Facts
The appellants are providing taxable service under the category of ‘Telephone Services, Business Auxiliary Services, Business Support Services, Maintenance or Repair Service, Intellectual Property Service, Transport of Goods by road and sponsorship service’. Telephone services were brought under the service tax net by the Finance Act, 1994 (FA 1994) vide Notification No. 1/94 dated 28.6.1994.
The appellant raises bills against subscribers in respect of cellular mobile telephone service for the gross amount, The trial balance of the appellant for the financial year 2004 – 2005, 2005 – 2006 and 2006 – 2007 were scrutinized in detail. It was found that there was a huge difference between credit balance items in the nature of subscriber service charges shown in the trial balance and the value of taxable services billed during the financial year 2004 – 2005, 2005 – 2006 and 2006 – 2007 as furnished by the appellant.
The timely investigations conducted by the department, the entire gamut of evasion of service tax by the appellant would not have come to light. Hence Show Cause Notice dated 14.10.2009 was issued to the appellant proposing to demand service tax.
Submissions
Advocate Krithika Jaganathan for the appellant, submitted that the demand is based entirely on the differential value arising out of the revenue figures furnished in the Trial Balance as compared to the value of taxable services as furnished in the ST-3 returns by the appellant.
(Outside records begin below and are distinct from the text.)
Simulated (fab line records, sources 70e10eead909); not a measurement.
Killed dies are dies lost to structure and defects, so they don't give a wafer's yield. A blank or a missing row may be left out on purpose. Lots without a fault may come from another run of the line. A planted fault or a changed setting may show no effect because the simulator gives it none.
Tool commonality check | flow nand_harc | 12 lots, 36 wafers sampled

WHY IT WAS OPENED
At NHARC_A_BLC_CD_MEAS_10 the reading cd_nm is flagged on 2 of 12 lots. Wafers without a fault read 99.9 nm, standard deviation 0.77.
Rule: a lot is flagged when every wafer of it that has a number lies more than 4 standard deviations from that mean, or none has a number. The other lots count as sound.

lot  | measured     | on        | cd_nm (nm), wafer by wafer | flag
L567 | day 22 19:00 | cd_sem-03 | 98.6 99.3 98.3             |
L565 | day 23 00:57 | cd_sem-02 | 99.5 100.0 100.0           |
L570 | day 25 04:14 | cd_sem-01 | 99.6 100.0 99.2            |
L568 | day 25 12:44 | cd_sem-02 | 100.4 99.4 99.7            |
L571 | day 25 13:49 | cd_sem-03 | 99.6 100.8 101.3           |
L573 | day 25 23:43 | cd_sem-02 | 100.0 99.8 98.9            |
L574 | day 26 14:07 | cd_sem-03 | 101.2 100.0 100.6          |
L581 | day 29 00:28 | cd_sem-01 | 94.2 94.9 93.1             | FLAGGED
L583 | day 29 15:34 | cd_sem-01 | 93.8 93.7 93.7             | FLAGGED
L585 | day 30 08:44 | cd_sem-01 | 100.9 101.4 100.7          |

She submitted that the Trial Balance and Profit & Loss Account for the financial year is prepared on ‘accrual basis’ as per the relevant provisions of the Companies Act, 1956.
Decision
The division bench of P. Dinesha, Member (Judicial) and M. Ajit Kumar, Member (Technical) said that it is not in agreement with the appellants assertion that no demand can be raised on the basis of values reflected in financial statements, especially a Trial Balance which is the issue in this case.
The bench found that after introduction of the self-assessment regime it is incumbent upon the assessee to make a truthful declaration of facts in the declarations, ST-3 returns etc. made to the department. Trust brings with it responsibility. In the event of discrepancies noticed by the department in statutory returns it is the duty of the appellant to clarify the matter to the satisfaction of the officer. It is thereafter that the onus of establishing taxability lies with the department. Hence the onus of establishing the truth of what is self-assessed and declared in a statutory Return is on the assessee (appellant).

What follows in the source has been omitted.